Herbert Marcuse’s theoretical development was rooted in his analysis of the relationship between civilisation and domination. His critique of the rule of the consumer society reflects a synthesis of such earlier theorists as Freud and Marx, and adds to a wealth of critical social theory by the Frankfurt school.

Marcuse argues that a process of alienation consists in consumer society that results in one’s being alienated from nature and eros. He contends that capitalist and state communist societies dominate individuals and the whole citizenry through a one-dimensional productive apparatus, dominated from within by instrumental rationalities that suppress values that can’t be validated by the status quo, thus integrating individuals into regulated modes of thought and behaviour. Marcuse worried that the hegemony of instrumental rationalities in all spheres of life denied oxygen to the alternative, critical rationalities necessary to stimulate visionary social change. All these elements coalesced to create an original and vibrant politics of liberation that ran deep through the culture of the sixties.

Capitalism and alienation

Like in Marx, Marcuse’s philosophy of liberation argues that the central problem of modernity is that class society and capitalism alienates the essence of our humanity. As a critic of industrialisation, Marcuse was attentive to the fact that the consolidation of industrial society had created a mass of unhappy humans robbed of their full creative potential, whilst concurrently turning us into systematic abusers of nature. It is a development of Marx’s argument that under the capitalist economic system the interests and wellbeing of the individual and wider society are lost in alienated labour.
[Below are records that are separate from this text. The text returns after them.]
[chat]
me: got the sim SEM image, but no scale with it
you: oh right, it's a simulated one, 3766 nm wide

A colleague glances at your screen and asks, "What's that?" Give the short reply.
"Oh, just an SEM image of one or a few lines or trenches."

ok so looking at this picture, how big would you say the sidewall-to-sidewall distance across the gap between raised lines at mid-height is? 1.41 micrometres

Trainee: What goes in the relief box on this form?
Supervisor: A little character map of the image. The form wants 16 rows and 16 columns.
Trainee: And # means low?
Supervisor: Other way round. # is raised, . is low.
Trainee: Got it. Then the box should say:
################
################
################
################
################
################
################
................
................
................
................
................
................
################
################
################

According to Marx, wage labour demands subjection to specialised, menial tasks which may not be socially useful, which may even be socially harmful, and which tend to lack the meaningful, creative and self-expressive aspects of fulfilling labour. He argued alongside Engels that workers are alienated from their product because their product is appropriated in the agenda to extract profit from it, and that they are alienated from their own productive activity insofar as they have no control over it and it doesn’t express their goals. On this view there is an antagonism between human instinct and the demands of capitalist society. The economic system permanently subjugates the instincts, the instincts we ought to nurture in order to fully live.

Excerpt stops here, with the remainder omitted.